But public opinion on this issue is often more complex than we imagine. Even though, as Yale’s Leiserowitz tells me, climate change is more politically polarizing than abortion—with those on the left and right conforming to predictable patterns—opinions on the subject still fall along a kind of continuum, rather than adhering to two extremes. “What we realized very early is that Americans don’t have a single viewpoint on climate change,” said Leiserowitz. “People divide them into just believers and deniers, but that’s done real violence to the truth.”
Starting in 2008, inspired partly by Yankelovich’s ideas, Leiserowitz and a team of researchers at Yale and George Mason University began a more complex analysis of public opinion in which they clustered climate change views into six segments (dubbed “six Americas”), each representing a particular degree of engagement with the issue. In the model he and his colleagues developed, there are the “dismissive,” who actively deny the existence of global warming, and the “doubtful”—both audiences that tend to lean to the right. There are also the “disengaged,” who have given little thought to the issue, and the “cautious,” who are either uncertain about it or think it’s a distant threat. Then come the “concerned,” worried but not engaged, and finally, the “alarmed,” who feel the issue is of utmost importance. Understanding these audiences, Leiserowitz says, makes it possible to devise communications strategies that can speak to the cultural and political values that influence each.

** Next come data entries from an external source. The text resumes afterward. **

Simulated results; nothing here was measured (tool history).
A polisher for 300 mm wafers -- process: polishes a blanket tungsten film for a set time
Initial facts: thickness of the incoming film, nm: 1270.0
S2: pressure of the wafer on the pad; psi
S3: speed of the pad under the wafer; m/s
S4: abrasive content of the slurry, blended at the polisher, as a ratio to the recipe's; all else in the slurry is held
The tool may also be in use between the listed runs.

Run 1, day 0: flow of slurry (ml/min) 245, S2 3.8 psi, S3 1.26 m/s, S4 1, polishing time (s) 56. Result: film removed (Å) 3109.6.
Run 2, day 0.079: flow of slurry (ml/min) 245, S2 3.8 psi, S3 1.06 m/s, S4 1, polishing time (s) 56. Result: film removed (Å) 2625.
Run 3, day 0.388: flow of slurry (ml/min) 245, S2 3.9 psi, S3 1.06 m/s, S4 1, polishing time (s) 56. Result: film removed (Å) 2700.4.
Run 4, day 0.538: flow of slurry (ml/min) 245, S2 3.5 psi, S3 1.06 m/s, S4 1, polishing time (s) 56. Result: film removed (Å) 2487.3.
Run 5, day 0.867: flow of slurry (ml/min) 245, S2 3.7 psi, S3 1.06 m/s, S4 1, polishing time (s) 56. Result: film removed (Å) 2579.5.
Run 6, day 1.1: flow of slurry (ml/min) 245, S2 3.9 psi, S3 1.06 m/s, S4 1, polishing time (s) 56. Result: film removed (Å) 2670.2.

Public opinion on global warming also defies other kinds of expectations. For instance, it’d be nice to think that those of us who came of age since the Hansen moment form a new, enlightened contingent that may soon transform the public opinion landscape. “I feel like it’s just something that my generation has just grown up aware of, just knowing that it’s happening,” said Atkins, now age 37. (Like Atkins, I also learned about climate change as a kid: in my case, via an especially sophisticated science teacher.) But while some polls have found a correlation between age and climate change concern (one recent Pew Research poll, for example, found young Republicans appear to be less doubtful of climate science than their elders), the idea that a legion of youth will rise up and save us is likely just a comforting myth progressives and environmentalists tell themselves. None of the experts I spoke with at Pew Research, Yale, and the Center for Climate Change Communication at George Mason University could find clear evidence of a well-defined climate change generation. “The common wisdom is that young people care about climate change and older people don’t,” said Leiserowitz. “We find no evidence of that, and we have looked and we have looked.” For instance, a 2010 study of the issue, produced by Leiserowitz and collaborators at George Mason and American University, showed that, contrary to popular belief, Americans age 18 to 34 were less worried about and, in some ways, less engaged with the issue than those in older age groups.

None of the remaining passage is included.